History of Investing In Our Youth
Investing In Our Youth Inc grew from a community seminar in 1999 that led to the formation of an ‘Investing in Bunbury’s Youth’ steering committee. The founding members aligned with a model of prevention and community mobilisation called ‘Communities That Care’. Communities That Care (CTC) was developed in the USA by Professor J. David Hawkins and Professor Richard F. Catalano, at the University of Washington, Seattle. The model identifies and addresses priority areas to promote healthy development before young people become involved in problem behaviours.
There are two main theoretical strands that underpin this approach. Both are greatly influenced by writers in the discipline of social psychology. First, it is claimed that certain risk factors can be identified which are associated with particular types of problem behaviour. Risk factors are claimed to increase the chance that a child will grow into a young person or adult with one or more of the four problem behaviours: involvement in youth crime, drug abuse, teenage pregnancy, or school failure (Communities That Care, 1998). Second, the social developmental model of behaviour proposes that protective factors can buffer children and young people against the negative consequences of risk. Protective factors can include issues such as strengthening parental-child relationships, and giving children and young people the opportunities to be involved and valued in their families, schools and communities.
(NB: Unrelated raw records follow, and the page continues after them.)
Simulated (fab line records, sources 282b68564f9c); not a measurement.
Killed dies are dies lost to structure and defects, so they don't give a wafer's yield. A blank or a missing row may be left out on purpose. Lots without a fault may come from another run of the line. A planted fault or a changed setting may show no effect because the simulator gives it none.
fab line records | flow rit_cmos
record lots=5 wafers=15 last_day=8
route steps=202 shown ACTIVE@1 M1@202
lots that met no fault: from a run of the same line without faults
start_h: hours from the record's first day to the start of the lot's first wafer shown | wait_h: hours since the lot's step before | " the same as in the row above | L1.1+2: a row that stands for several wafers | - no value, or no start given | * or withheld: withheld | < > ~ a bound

Investing In Our Youth is governed by a Board with representation from government and non-government sectors including health, welfare, education, local and regional government organisations and child and youth service networks. This executive decision making forum advocates for the needs of children, young families and young people in the South West Region as part of a process in which communities seek to reduce the risks facing children, young people and their families, and to enhance those elements that will protect them and promote their well-being.